- The Washington Times - Friday, February 21, 2003

GAZA, Feb. 21 (UPI) — Leaders of Palestinian Islamic Jihad denied on Friday any link to four men arrested in Florida for membership in a terrorist organization.

On Thursday, the FBI detained University of South Florida professor Sami Amin Al Arian and three others, along with indicting four more overseas, all of whom it says "play a central role in global terrorism."

"They are material supporters of foreign terrorist organizations," said U.S. Attorney General John Ashcroft after the 50-count indictment was unsealed.

The eight suspects are charged with being members or leaders of the Palestinian Islamic Jihad. They were identified in a 2001 State Department report as a terrorist organization.

Abdallah a-Shami, the leader of the group in Gaza, told United Press International that the American allegations about the four and their relation to PIJ "are fabricated and totally untrue claims."

The four overseas suspects include the secretary general for Islamic Jihad, 46-year-old Ramadan Shallah, who was born in Gaza and is based in Damascus, Syria.

"Including the name of our secretary general (Shallah) in this fabricated case makes us sure that he has no link to them since all other seven people are not members or leaders of the Islamic Jihad," said a-Shami.

Abdel Aziz Awda, another of the indicted four, founded the Islamic Jihad in the early 1980s and was the spiritual leader of the group. He was deported by Israel in 1986, and while living in Lebanon he became a member of the Palestinian National Council, the legislative body of the Palestine Liberation Organization. He returned to Gaza in 1994, after the signing of the Oslo peace accords which established the Palestinian Authority.

Awda and the other members of the PNC convened in Gaza in 1995 and voted overwhelmingly to amend the provisions in the PLO charter that called for the destruction of the state of Israel.

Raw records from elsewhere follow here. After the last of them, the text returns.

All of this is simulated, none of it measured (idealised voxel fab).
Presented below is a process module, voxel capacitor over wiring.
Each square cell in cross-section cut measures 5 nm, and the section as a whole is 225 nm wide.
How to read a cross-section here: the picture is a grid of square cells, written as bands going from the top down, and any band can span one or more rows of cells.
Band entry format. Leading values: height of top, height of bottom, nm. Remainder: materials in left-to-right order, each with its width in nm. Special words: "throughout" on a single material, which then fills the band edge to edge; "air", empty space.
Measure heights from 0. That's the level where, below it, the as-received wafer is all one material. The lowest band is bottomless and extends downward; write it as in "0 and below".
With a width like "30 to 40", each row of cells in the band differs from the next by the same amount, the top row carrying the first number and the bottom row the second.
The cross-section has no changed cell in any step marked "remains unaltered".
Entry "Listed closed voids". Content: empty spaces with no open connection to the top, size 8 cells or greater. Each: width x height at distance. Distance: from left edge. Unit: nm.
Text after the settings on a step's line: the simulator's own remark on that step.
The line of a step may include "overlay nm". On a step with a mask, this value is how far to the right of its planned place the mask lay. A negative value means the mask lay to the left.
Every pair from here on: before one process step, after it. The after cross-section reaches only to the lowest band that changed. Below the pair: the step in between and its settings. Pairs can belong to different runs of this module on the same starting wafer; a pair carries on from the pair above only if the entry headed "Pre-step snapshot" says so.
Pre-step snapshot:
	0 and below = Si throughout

The former imam of Al Qassam Mosque, now a lecturer at Al-Azhar University (a secular university in Gaza City), declined an interview with UPI and would not comment on the inclusion of his name in the indictment.

However, other sources in Islamic Jihad maintained Awda quit the organization shortly after his arrival in Lebanon. The break originated from a series of disagreements with Fathi Sheqaqi, then the secretary general of Islamic Jihad.

Sheqaqi was assassinated by the Israeli intelligence Mossad agents in Malta in October 1997. The current secretary general Shallah was immediately nominated as the Islamic Jihad chief — over Awda, who was excluded, said the sources.

Right after the Florida indictment was unsealed in the United States, the Islamic Jihad immediately issued a leaflet in Gaza denying any link.

"There are no extensions to our organization in any country in the world as the officials of the United States, which became more Zionist that the Israeli government, claim," the group asserted.

The leaflet also said the timing of the arrests "aims to silence Arabs and Muslims who oppose the racist American policy that supports occupation and aggression on the Palestinian and the Iraqi people."